Tuesday, 20 March 2018

It’s easy to dismiss fake news – but: Quid est veritas?

It’s not often SIC has quoted biblical sources, or indulged in Latin epithets.  For those whose Latin is a bit rusty, the phrase means ‘what is truth’, which is what the Bible claims Pilate said to Jesus – and, as Bacon put it – didn’t wait for an answer.  It’s prompted a whole range of philosophical explorations, which suggest that identifying the truth isn’t necessarily straightforward.

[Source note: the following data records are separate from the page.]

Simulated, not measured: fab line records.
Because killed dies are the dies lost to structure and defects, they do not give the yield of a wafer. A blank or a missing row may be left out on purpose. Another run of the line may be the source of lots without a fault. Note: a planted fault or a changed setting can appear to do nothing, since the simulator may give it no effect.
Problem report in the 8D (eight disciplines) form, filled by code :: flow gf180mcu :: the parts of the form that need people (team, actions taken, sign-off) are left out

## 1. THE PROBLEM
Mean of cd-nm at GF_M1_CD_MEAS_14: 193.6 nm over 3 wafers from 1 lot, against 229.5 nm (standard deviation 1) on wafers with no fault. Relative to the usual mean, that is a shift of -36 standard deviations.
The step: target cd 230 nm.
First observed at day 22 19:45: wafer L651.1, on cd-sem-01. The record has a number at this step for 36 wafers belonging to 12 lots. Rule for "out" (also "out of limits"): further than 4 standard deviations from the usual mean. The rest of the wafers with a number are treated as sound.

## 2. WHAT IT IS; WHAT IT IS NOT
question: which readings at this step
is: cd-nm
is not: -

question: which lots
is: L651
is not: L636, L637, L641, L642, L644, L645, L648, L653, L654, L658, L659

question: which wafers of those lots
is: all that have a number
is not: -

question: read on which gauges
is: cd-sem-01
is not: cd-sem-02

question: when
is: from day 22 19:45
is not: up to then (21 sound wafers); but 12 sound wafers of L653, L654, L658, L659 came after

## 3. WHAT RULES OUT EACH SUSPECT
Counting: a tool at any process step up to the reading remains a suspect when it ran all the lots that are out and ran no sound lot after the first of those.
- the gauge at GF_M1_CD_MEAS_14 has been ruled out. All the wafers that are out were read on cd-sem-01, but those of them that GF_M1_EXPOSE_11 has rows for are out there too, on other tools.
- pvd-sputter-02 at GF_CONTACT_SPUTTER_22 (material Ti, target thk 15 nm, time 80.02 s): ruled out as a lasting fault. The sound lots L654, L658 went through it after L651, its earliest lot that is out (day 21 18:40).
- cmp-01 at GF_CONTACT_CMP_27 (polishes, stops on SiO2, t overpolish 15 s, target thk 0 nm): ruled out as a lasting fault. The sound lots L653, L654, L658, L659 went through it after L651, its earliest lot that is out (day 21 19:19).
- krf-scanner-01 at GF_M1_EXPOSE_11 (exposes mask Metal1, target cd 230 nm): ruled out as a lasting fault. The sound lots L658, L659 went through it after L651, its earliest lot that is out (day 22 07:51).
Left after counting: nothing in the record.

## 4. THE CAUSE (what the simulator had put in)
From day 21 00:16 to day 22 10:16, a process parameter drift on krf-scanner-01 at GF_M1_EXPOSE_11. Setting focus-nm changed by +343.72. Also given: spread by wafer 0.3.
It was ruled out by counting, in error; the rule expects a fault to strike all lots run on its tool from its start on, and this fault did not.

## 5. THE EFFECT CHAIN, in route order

I don’t think it’s being unduly harsh on the 45th President of the United States if I suggest his allegations about fake news don’t always carry the intellectual weight of these philosophical debates about truth.  According to CNN (who of course you can’t believe anyway) Donald Trump has – sort of – claimed to have invented the term: "The media is really, the word, one of the greatest of all terms I've come up with, is 'fake.'"  I say ‘sort of’ because penetrating the POTUS distinctive linguistic style is rarely straightforward.  However, what is true is that he didn’t originate the phrase – I’ve come across usages in the North American press in the late 19th century, for example:

“Along with all the sensationalism, the lack of responsibility, the getting together of fake news, and the contriving of evident pictorial falsehoods, a great deal of talent goes into the make-up of newspapers.”   Richard Watson Gilder, editor in chief of The Century, in an interview for Outlook magazine, February 1899. 

Trump celebrated the anniversary of his inauguration with an announcement of his ‘Fake News’ awards – 11 headlines which over the course of the year he had dubbed fake.  One was a forecast, another an unpublished tweet, and most were rapidly corrected where they were genuinely wrong.  The 11th was RUSSIA COLLUSION (POTUS does love caps) described as ‘the greatest hoax perpetrated on the American people. THERE IS NO COLLUSION!’  Well, maybe but the (grand) jury is still out on that one.

Of course Trump himself has been known to post the occasional porkie – more than 2,000 in his first year of office, according to The Washington Post.  Some are trivial – for example his proclamation that the crowd at his inauguration was the largest ever; others less so, such as his continued claims about Obama’s birthplace, or the   allegations about rigged elections and voter fraud.  

Some of the stories in the fake news awards are simply untrue; but Trump’s use of the phrase goes far beyond this.  His overall condemnation not just of individual stories but of most (if not all) the institutions of the major mainstream news media suggests that for Trump, there are simply competing realities.  This was hinted at early on in his presidency when Kellyanne Conway referred to ‘alternative facts’, and said Donald Trump ‘doesn’t think he’s lying.’    But, and this is the real problem, there are millions of other Americans out there who subscribe to the same competing reality – and for whom there is no amount of evidence-based correction that can undermine what the Trumpster says.  Of course the problem isn’t restricted to the US – although the Guardian reported recently that trust in social media is eroding, there are still many for whom a shared post on Facebook automatically gets stored in the true and trusted file.  And this creates huge opportunities for organisations like Cambridge  Analytica – not to mention Putin’s elves:  more about that next time.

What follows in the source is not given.